The specialty retailer of apparel and footwear catering to teens and young adults reported a loss 15 cents per share compared to profit 14 cents per share a year earlier. Excluding one-time costs to close demonstration stores and impairment charges at other stores, Pacific Sunwear had net income of $4.8 million, or 7 cents per share. Same-store sales rose 1.8%. Q3 earnings are expected to be between 10 cents and 13 cents a share, assuming a 300 to 350 basis point improvement in gross margin.

 
This summary is based on the second quarter fiscal 2007earnings call conducted by Pacific Sunwear of California, Inc. (PSUN: chart) on August 23, 2007.

Chairwoman of the Board, Chief Operating Officer: Sally F Kasaks
Chief Financial Officer: Gerald M Chaney

Key Investors Issues

- EPS were a loss of 15 cents a share compared to a profit of 14 cents a share last year.
- The company reported net loss of $10.5 million from net earnings of $9.71 million during the year-ago period.
- Revenue rose to $344.2 million from $313.7 million a year ago.

Second Quarter Highlights

Net sales were $344.2 million, an increase of 9.7% over total sales of $313.7 million during the second quarter last year.
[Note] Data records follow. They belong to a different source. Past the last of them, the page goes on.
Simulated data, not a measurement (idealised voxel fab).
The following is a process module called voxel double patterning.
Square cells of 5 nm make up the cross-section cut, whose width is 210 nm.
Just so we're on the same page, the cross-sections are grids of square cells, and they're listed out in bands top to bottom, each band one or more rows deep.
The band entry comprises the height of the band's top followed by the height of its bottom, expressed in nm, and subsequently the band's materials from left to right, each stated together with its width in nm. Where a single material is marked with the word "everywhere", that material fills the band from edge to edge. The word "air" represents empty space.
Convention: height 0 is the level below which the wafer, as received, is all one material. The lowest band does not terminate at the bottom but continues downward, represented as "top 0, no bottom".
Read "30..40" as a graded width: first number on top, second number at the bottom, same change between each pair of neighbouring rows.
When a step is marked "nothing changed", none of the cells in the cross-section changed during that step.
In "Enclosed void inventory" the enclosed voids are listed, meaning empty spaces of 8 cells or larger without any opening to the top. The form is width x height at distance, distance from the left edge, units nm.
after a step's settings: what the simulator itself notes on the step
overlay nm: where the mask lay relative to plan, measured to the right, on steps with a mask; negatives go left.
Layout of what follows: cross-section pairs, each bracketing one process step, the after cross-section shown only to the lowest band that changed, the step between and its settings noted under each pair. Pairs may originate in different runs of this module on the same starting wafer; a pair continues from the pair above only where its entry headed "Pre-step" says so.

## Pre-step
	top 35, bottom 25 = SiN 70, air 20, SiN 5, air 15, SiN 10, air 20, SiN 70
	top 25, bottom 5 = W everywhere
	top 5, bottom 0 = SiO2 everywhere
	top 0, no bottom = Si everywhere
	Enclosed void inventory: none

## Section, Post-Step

- Same store net sales were up 1.8%. PacSun comparable store sales were up 3% while demo comparable store sales were down 10.7%.
- Total transactions were up mid single-digits, partially offset by low single-digit decreases and average unit retail and average item sold per transaction. The decrease in average unit retail was primarily due to negative comparable store sales in the footwear business.
- On a GAAP basis, gross margins including buying, distribution and occupancy costs decreased 460 points to $91 million, or 26.4% of sales, from $97.4 million, or 31% of sales, in the second quarter last year.
- Merchandise gross margins decreased 90 basis points primarily due to increased markdowns as a percent of sales. Nine merchandise margin categories, which include buying, distribution and occupancy costs, were down 370 basis points.

Lease termination and other occupancy charges of approximately $13 million, or 380 basis points, associated with the 74 demo store closures, contributed to the gross margin decline.

- Exit the demo charges, occupancy was down 50 basis points.
- Buying costs were up 20 basis points, primarily due to planned increases in Design and Allocation departments.
- Distribution costs were up 20 basis points due to the opening of new Olathe, Kansas distribution centre.

On a GAAP, SG&A expenses increased 540 basis points to $109.6 million, or 31.8% of sales, from $82.9 million for 26.4% of sales in the second quarter last year.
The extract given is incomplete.